Leonid
Observations:
1833 to present
The night of November 12-13,
1833, not only marks the discovery of the Leonid meteor shower,
but sparked the actual birth of meteor astronomy. During the
hours following sunset on November 12, some astronomers noted an
unusual number of meteors in the sky, but it was the early
morning hours of the 13th that left the greatest impression on
the people of eastern North America. During the 4 hours which
preceded dawn, the skies were lit up by meteors.
Reactions to the 1833 display are
varied from the hysterics of the superstitious claiming Judgement
Day was at hand, to the just plain excitement of the scientific,
who estimated that a thousand meteors a minute emanated from the
region of Leo. Newspapers of the time reveal that almost no one
was left unaware of the spectacle, for if they were not awakened
by the cries of excited neighbors, they were usually awakened by
flashes of light cast into normally dark bedrooms by the
fireballs.
At the time of the 1833 display,
the true nature of meteors were not known for certain, but
theories were abundant in the days and weeks which followed. The Charleston
Courier published a story on how the sun caused gases to be
released from plants recently killed by frost. These gases, the
most abundant of which was believed to be hydrogen, "became
ignited by electricity or phosphoric particles in the air."
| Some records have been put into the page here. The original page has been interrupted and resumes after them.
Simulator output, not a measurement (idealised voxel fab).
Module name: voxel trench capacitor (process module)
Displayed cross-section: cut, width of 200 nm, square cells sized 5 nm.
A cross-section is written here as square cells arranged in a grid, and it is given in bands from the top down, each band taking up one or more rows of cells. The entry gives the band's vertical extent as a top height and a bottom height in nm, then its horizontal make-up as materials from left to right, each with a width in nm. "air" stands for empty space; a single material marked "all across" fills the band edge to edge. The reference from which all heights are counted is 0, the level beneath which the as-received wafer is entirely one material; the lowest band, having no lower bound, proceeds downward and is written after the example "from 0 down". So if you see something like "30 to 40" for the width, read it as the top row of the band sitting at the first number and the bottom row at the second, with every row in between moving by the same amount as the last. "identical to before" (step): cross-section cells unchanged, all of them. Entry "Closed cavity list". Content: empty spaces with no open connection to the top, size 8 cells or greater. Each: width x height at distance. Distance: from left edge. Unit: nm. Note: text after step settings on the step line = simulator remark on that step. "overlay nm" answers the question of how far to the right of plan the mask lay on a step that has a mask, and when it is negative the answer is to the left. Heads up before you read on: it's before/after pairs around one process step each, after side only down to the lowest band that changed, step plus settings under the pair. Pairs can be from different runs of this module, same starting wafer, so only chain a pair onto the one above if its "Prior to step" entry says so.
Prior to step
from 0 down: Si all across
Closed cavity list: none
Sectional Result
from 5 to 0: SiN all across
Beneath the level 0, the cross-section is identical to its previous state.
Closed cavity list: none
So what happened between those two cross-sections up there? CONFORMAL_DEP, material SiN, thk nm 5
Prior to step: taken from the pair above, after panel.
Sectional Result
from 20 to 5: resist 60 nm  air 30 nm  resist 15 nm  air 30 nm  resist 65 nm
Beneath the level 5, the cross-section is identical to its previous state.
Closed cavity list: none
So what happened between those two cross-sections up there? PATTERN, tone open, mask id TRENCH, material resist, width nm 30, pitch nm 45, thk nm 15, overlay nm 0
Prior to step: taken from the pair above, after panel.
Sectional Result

The United States Telegraph of Washington, DC, stated,
"The strong southern wind of yesterday may have brought a
body of electrified air, which, by the coldness of the morning,
was caused to discharge its contents towards the earth."
Despite these early, creative attempts to explain what had
happened, it was Denison Olmsted who ended up explaining the
event most accurately.
After spending the last weeks of
1833 trying to collect as much information on the event as
possible, Olmsted presented his early findings in January 1834.
First of all, he noted the shower was of short duration, as it
was not seen in Europe, nor west of Ohio [Author's note: We
now know the shower was seen by numerous Native American tribes
throughout the midwest and western United States, who frequently
referred to the event as "the night the stars fell."].
His personal observations had shown the meteors to radiate from a
point in the constellation of Leo, the coordinates of which were
given as RA=150 deg, DEC=+20 deg. Finally, noting that an
abnormal display of meteors had also been observed in Europe and
the Middle East during November 1832, Olmsted theorized that the
meteors had originated from a cloud of particles in space.
Although the exact nature of this cloud was not explained
properly, it did lead the way to a more serious study of meteor
showers.
One of the more significant
findings of the 1833 Leonid storm was the determination of the
meteor shower's radiant. As mentioned above, Olmsted had obtained
a position, but on the same morning, Professor A. C. Twining
(West Point, New York) and W. E. Aiken (Emmittsburg, Maryland)
obtained more precise estimates of RA=148.4, DEC=+22.3 and
RA=148.2 deg, DEC=+23.8 deg, respectively. This was the first
time a shower radiant had ever been pinpointed more precisely
than a simple direction in the sky or even a constellation.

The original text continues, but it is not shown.